Stocks Have Worst Week Since 2011 Amid D.C. Chaos: Markets Wrap

Asian Stocks Face Mixed Start After U.S. Slide: Markets Wrap

Stocks Have Worst Week Since 2011 Amid D.C. Chaos: Markets Wrap
A pedestrian walks past an electronic stock board displaying the Nikkei Stock Average figure, top center, and other stock indices at a securities firm in Tokyo, Japan. (Photographer: Kiyoshi Ota/Bloomberg)

(Bloomberg) -- U.S. stocks sank to a 17-month low to close out their worst week since August 2011, with every sector losing ground and heavy selling in technology shares driving the Nasdaq indexes into a bear market. Treasuries edged higher.

Heavy volume sparked by the simultaneous expiration of futures and options lashed stocks that have been under pressure all week from concern over rising interest rates and the threat of slower global growth. Renewed personnel turmoil in the White House and the growing likelihood of a government shutdown added to investor anxiety before the holidays.

Dovish comments from a Fed official gave an early boost to the S&P 500, but renewed selling in some of the bull market’s biggest winners sent the index lower. It’s now down over 17 percent from its record.

The Nasdaq indexes fared even worse, each sliding more than 2 percent Friday to bring routs since summer records past 20 percent. Every member of the FANG cohort lost more than 2.5 percent, while Twitter plunged more than 6 percent. The Cboe Volatility Index, known as the “fear gauge,” rose above 30 to hit a 10-month high. The dollar advanced as China signaled an easier monetary policy, and bonds retreated across Europe.

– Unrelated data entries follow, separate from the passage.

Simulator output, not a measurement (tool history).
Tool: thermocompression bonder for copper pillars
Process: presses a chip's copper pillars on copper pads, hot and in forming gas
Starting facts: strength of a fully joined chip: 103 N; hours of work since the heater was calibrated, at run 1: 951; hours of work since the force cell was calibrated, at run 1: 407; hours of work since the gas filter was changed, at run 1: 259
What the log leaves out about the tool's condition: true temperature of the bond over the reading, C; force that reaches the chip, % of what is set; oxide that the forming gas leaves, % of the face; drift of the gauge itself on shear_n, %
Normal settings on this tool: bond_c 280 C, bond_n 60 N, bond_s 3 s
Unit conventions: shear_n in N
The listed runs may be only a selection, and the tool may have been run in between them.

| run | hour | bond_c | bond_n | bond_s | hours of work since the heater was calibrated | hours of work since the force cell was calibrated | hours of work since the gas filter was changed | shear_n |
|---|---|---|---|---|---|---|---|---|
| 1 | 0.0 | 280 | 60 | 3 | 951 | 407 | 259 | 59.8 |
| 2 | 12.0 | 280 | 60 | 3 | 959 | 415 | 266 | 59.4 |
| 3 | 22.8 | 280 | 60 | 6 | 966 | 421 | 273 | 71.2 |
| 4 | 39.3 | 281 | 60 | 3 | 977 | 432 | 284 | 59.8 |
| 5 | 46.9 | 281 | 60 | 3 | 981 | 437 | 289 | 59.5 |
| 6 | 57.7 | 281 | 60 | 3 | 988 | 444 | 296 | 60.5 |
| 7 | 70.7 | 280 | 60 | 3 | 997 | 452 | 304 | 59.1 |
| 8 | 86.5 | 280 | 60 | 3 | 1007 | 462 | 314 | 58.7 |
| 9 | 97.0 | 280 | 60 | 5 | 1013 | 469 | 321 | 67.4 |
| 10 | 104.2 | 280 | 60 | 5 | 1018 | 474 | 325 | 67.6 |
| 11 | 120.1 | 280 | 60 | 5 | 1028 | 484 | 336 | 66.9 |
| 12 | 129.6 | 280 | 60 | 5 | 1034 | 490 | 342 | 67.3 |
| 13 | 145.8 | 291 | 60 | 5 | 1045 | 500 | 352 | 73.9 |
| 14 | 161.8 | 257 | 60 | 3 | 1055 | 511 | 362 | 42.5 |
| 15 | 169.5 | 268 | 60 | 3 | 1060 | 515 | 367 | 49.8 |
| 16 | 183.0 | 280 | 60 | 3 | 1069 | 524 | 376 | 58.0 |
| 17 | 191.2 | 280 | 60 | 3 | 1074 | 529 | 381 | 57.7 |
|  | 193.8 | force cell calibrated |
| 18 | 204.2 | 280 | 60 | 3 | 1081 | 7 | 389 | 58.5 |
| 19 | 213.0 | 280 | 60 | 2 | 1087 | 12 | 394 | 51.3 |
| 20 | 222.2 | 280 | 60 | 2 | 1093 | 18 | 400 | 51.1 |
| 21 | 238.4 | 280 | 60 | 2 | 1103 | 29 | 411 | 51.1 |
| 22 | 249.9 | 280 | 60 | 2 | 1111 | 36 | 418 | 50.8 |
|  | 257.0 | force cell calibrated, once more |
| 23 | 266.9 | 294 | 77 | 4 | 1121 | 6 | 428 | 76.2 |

“It’s a convergence of various factors, from global growth, to quantitative tightening concerns, as well as political risk in the U.S. and across the globe,” said Chad Morganlander, portfolio manager at Washington Crossing Advisors. “It’s like ‘Wow, man.’ It’s unbelievable -- it’s the polar opposite of what you had in 2017. Investors don’t necessarily need to dive into the pool until you see some of these various issues subside.”

Stocks Have Worst Week Since 2011 Amid D.C. Chaos: Markets Wrap

The MSCI Asia Pacific Index dropped for the fourth session in six. The Stoxx Europe 600 Index finished little changed.

Treasuries rose, but European bonds fell ahead of the Christmas break. The dollar climbed against the yuan and most major currencies after China’s top policy makers said “significant” cuts to taxes and fees will be enacted in 2019, while signaling an easier monetary policy stance. The moves are the latest by leaders in world’s second-biggest economy as they grapple with a domestic slowdown and a trade war with America.

Elsewhere, orders placed with U.S. factories for business equipment fell in November, missing forecasts for an increase and adding to signs that demand is slowing amid risks from the trade war with China.

These are the main moves in markets:


  • The S&P 500 Index fell 2.1 percent as of 4:01 p.m. New York time.
  • The Stoxx Europe 600 Index gained less than 0.05 percent.
  • The U.K.’s FTSE 100 Index declined less than 0.05 percent.
  • Germany’s DAX Index rose 0.2 percent.
  • The MSCI Emerging Market Index fell 0.6 percent.


  • The Bloomberg Dollar Spot Index rose 0.6 percent.
  • The euro declined 0.8 percent to $1.1358, the first retreat in a week.
  • The British pound declined 0.3 percent to $1.2625.
  • The Japanese yen fell less than 0.05 percent to 111.33 per dollar.


  • The yield on 10-year Treasuries dipped two basis points to 2.78 percent.
  • Germany’s 10-year yield increased two basis points to 0.25 percent, the biggest climb in more than a week.
  • Britain’s 10-year yield gained five basis points to 1.321 percent, the highest in three weeks.


  • West Texas Intermediate crude fell 1.1 percent to $45.41 a barrel.
  • Gold fell 0.4 percent to $1,255.45 an ounce.

(An earlier version of this story was corrected to give the accurate timing of the market low as 17 months in the first paragraph.)

--With assistance from Jeremy Herron, Adam Haigh and Samuel Potter.

To contact the reporters on this story: Sarah Ponczek in New York at;Vildana Hajric in New York at

To contact the editors responsible for this story: Jeremy Herron at, Andrew Dunn

©2018 Bloomberg L.P.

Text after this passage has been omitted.